Meanwhile, the UK government is downsizing its physical presence in Thailand by selling off what is left of the British embassy on Wireless Road, despite opposition from many British expats. The new owner of this highly valuable plot of land is the Central Group. The embassy’s new location, the AIA building on Sathorn Road, will benefit from a new BTS Skytrain station to constructed between Chong Nongsi and Surasak stations.
There are 15 consulate-general offices representing 13 countries in Thailand, located in cities all over the country. In all they employ about 93 foreigners, 30 of them citizens of mainland China, which maintains consulate-general offices in Chiang Mai, Khon Kaen and Songkhla.
There are also 113 honorary consulates representing 85 countries in Thailand. They are located in Bangkok, Chiang Mai, Chiang Rai, Chonburi, Hua Hin, Khon Kaen, Koh Samui, Lampang, Pattaya, Phetchaburi, Phuket and Surat Thani. Austria, France, United Kingdom and Sweden have four honorary consulates in Thailand and Germany and Peru have three each. Honorary consulates are generally headed by distinguished and well-to-do Thai nationals, although some 26 foreigners are in charge at various locations.
A premium on protocol
It is the responsibility of the MFA’s Protocol Department to look after all foreign embassies, consulates, honorary consulates and international organizations attached to diplomatic missions. Its officials normally specialize in a particular region.
For example, the MFA’s Department of European Affairs is divided into the Central Europe, Eastern Europe, Western Europe and EU divisions. The Department of American and South Pacific Affairs is divided into the North America, Latin America and South Pacific divisions. Likewise, the Department of South Asian, Middle East and African Affairs is divided into South Asia and Central Asia, Middle East and Africa divisions. The officials at the Department of International Organizations are also experts in their particular effort and play an important part in smoothing the way for foreign missions in Thailand.
The experience and knowledge shown by officials at the MFA and other government organisation make them highly regarded by the Bangkok diplomatic community as a whole. Following are a few comments taken from past The BigChilli interviews with ambassadors assigned to Thailand:
His Excellency James Wise, former Australian Ambassador, August 2012: “I can say without any hesitation at all that the real strength of Thailand is the quality of its public officials. It is very hard to find any country in the region which has as high a quality of civil servants as Thailand. Whether it is foreign or other ministries, if we have an issue we want to raise we can be very confident that we will meet with people who understand the issue and who are keen to understand Australia’s perspective.

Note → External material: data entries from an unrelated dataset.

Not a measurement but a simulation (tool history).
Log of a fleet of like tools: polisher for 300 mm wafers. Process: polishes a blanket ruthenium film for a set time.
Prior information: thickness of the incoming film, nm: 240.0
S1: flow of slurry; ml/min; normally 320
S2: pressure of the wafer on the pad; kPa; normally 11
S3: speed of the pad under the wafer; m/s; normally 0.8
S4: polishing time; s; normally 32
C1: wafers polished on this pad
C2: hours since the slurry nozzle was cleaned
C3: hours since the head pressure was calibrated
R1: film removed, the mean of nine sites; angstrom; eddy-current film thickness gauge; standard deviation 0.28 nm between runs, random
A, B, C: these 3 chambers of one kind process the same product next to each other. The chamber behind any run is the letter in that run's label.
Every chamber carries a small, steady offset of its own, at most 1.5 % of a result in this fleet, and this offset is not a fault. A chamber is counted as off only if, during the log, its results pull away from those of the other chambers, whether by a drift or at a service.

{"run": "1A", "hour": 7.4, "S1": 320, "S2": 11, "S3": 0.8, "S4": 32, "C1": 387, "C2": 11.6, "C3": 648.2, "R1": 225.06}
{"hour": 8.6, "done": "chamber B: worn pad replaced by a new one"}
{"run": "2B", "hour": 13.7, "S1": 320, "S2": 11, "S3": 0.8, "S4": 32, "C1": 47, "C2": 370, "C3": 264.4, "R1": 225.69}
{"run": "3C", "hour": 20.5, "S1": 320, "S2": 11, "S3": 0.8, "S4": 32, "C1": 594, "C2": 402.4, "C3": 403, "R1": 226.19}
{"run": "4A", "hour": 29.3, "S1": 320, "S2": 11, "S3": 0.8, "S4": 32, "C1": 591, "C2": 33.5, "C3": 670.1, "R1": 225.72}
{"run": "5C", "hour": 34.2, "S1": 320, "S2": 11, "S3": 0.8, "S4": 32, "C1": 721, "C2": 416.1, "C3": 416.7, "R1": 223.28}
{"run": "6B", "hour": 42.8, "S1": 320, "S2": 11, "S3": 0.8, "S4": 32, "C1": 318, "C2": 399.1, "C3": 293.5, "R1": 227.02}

“Equally important, Thai officials understand fully what Thailand’s interests are. They will always very professionally present that perspective, so we fully understand where there might be differences. The professionalism of the foreign ministry and the civil service is really impressive.”
Former Indonesian Ambassador, H.E. Mr Luthi Rauf, in March 2013: “The embassy is close to the Ministry of Foreign Affairs, which makes it handy. I know many people at the Thai MFA and they are all professionals and very accessible. This is something all of us in the diplomatic community really appreciate.”
H.E. Mr Marc Thill, former Ambassador of Luxembourg, November 2013: “As for diplomatic and governmental relations with Thailand, everything is going fine, and the officials of the Thai Foreign Ministry are very helpful, taking the initiative to inform foreign embassies on a regular basis on important topics. If you have any special concerns they are always open and available for appointments.”
Former Hungarian Ambassador H.E. Mr Dénes Tomaj, August 2014: “I have had many good experiences while travelling outside Bangkok. I really enjoy trips organized by the Thai MFA. They have taken us every year for two or three days to different parts of the country. These are itineraries that wouldn’t be available for the average tourist. During one such trip we visited a Royal Development Project in Chiang Mai. We went to the top of a hill where a former opium producing area had been converted to a modern agricultural project. We saw beautiful strawberry fields where opium was grown before.”
H.E. Mr Javier Becker, former Ambassador of Chile, November 2014: “My embassy has very good and close working relations with the Thai MFA. They are always very helpful. They are also good about arranging various activities and trips for us.”
H.E. Mrs Saida Muna Tasneem, Ambassador of Bangladesh, October 2016: “The Thai government is very vibrant and proactive and every ministry organizes events designed to engage foreign diplomats. We get invited to a lot of opening ceremonies and I have appointments at many ministries to discuss commerce, trade, culture, tourism and so forth. I also get many invitations from other diplomatic missions, private dinners, ambassadors and also local community events. There’s a very large diplomatic community in Bangkok and I have made many good friends. It is really wonderful. We are very close and we meet often.”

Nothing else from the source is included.